What is the probability of obtaining a rating increase of 400 points or more in one year, purely by chance, with no real improvement? There are perhaps 7.5 million registered players worldwide, see:
Given such a large number of players, we might expect someone somewhere at sometime to achieve a 400 point apparent improvement purely by chance. To make an estimate of the probability of this happening, we need a simple model. This model need not be completely accurate. We only need a rough answer here.
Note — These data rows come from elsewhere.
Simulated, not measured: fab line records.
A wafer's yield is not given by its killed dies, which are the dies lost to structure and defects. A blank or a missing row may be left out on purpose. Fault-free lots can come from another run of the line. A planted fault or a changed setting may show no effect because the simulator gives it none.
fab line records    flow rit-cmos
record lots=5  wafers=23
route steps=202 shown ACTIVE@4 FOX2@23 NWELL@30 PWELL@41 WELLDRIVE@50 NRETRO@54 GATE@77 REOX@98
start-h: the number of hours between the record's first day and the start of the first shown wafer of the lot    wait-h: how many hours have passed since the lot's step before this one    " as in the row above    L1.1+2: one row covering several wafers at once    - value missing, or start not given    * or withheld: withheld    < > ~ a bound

For simplicity, I will consider a player whose true rating is the same as the average true rating of his opponents. His score after an infinite number of games should then be 50%. I will assume that for every game, a coin is tossed twice. If we get two heads, our player wins. If we get two tails, he loses. If we get one head and one tail, the game is a draw. If our player plays N games, we toss the coins 2*N times, and his fractional score is the number of times that the coin comes up heads, divided by 2*N. For a simple account of the mathematics of coin tossing see:
My simple model has some limitations. The proportion of draws may not be 50%. A higher proportion of draws will reduce the variability of the score, and vice versa. (N.B. An increased variability of the score increases the chances of an inaccurate rating.) Our player’s opponents, may not all be of roughly equal strength. Some may be very strong and some very weak, in which case, the very strong players will nearly always win, and the very weak players nearly always lose. This will reduce the statistical variability of the score. Nonetheless, the simple model should be good enough for making rough estimates. These problems are, in any case, ignored by the Elo rating system.
For the USCF version of the Elo rating system, the expected fractional score s is given by:
s = 1 / (1 + 10 ^ -(d/400))
Where d is the player’s rating minus that of that of his opponent. See:
The table below gives the expected percentage score for rating differences of 100, 200 and 400 Elo points:
For N = 12 and d = 200, we expect to score 75.97%. To the nearest integer, we expect 18 heads when we toss the coin 24 times. The probability of scoring 18 or more half points can be found using the binomial distribution calculator:
The probability that we will receive a rating that is 200 or more points higher than our true rating is 0.01133, i.e. about 1 in 88. (N.B. The probability that we will receive a rating that is 200 or more points less than our true rating is the same, because of the symmetry between wins and losses. This is easily verified using the calculator.)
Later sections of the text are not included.